Saturday, 2 June 2018

Andrew Wilson's Doublethink Masterclass

I'll keep this brief.

I've just caught up with Andrew Wilson's Sunday Politics Scotland interview from 27/05/2018. If you want to hear the words I'm taking issue with being spoken, watch here from 7:30

Verbatim, emphases mine:
"well in fact, we do the opposite of what the OBR and George Osborne has done because we don't put assumptions for growth into the numbers - we could have just said 'well we've modeled it, we think growth's going to be faster and look here, everything's fine' ... [interviewer interruption] .. well, we assume that over time the average performance of the past is the average performance of the future for inflation and growth, and we say 'what would you do?' - now the point of this Gordon if I may say is, that without making wild predictions for growth we show how over a period of 5 to 10 years - while growing the public finances, rejecting austerity, stewarding growth at the same time - we can bring discipline to the public finances sustainably."
You might want to watch the clip to believe that's what he said, but it is - and it's consistent with his comment to me on Twitter that "there is no growth rate assumption".
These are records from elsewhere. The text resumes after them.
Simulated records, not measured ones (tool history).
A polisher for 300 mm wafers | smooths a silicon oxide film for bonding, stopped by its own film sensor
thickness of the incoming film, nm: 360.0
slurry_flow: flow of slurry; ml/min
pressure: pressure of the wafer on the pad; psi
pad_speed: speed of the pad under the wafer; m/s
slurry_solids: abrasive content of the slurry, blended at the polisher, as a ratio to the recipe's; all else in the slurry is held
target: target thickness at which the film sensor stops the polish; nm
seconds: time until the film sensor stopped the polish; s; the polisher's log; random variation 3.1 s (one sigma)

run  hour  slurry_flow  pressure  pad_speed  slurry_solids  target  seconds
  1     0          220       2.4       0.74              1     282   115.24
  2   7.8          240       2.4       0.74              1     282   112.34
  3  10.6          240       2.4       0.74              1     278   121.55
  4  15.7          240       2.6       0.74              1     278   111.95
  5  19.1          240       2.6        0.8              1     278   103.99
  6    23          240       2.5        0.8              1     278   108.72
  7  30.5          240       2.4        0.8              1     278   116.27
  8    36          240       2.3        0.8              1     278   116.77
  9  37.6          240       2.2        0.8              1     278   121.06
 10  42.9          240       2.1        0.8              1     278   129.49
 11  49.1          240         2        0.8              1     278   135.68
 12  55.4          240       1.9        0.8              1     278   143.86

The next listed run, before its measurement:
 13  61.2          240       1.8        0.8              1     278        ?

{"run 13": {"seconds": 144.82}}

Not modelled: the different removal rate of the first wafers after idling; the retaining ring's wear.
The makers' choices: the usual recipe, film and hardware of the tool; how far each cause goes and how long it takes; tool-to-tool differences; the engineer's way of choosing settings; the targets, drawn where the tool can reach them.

So let's quickly unpick the bizarre logic of the first half of this extract before turning to the assertion in the second half.

He states "we don't put assumptions for growth into the numbers" before then describing the assumptions for growth they put into the numbers: "we assume that over time the average performance of the past is the average performance of the future for inflation and growth".

So they do put assumptions for growth into the numbers - which is obvious because without assumptions for growth they couldn't make the assertion he then goes on to make.

We know this anyway because the report is explicit about the assumption used to drive the analysis that AW refers to when he says "we show how over a period of 5 to 10 years [..] we can bring discipline to the public finances sustainably". He's referring to the analysis behind this graph (note how 9 years has become "5 to 10 years");

It's genuinely baffling to me that AW would say "we don't put assumptions for growth into the numbers" when the assumptions that are required to support the assertion he goes on to make are explicitly laid out in the report itself

[These aren't always easy to read: B12.18 makes explicit a 1.5% pa real GDP growth assumption]

I've been through detailed analysis of this in other blogs (eg. here) but in essence the sums are really simple (and by the way don't require any inflation assumptions at all, presumably they're in there just to allow better sounding nominal figures to be quoted).

You only need a three row spreadsheet to show that if you grow Spend 1% slower than GDP then - all other things being equal - a 5.9% deficit would indeed become less than a 3% deficit after 9 years (because spend/GDP necessarily declines). If you like, here's that in graph form and in the context of historical actuals and the various deficit figures you will see quoted in the report (more detail here)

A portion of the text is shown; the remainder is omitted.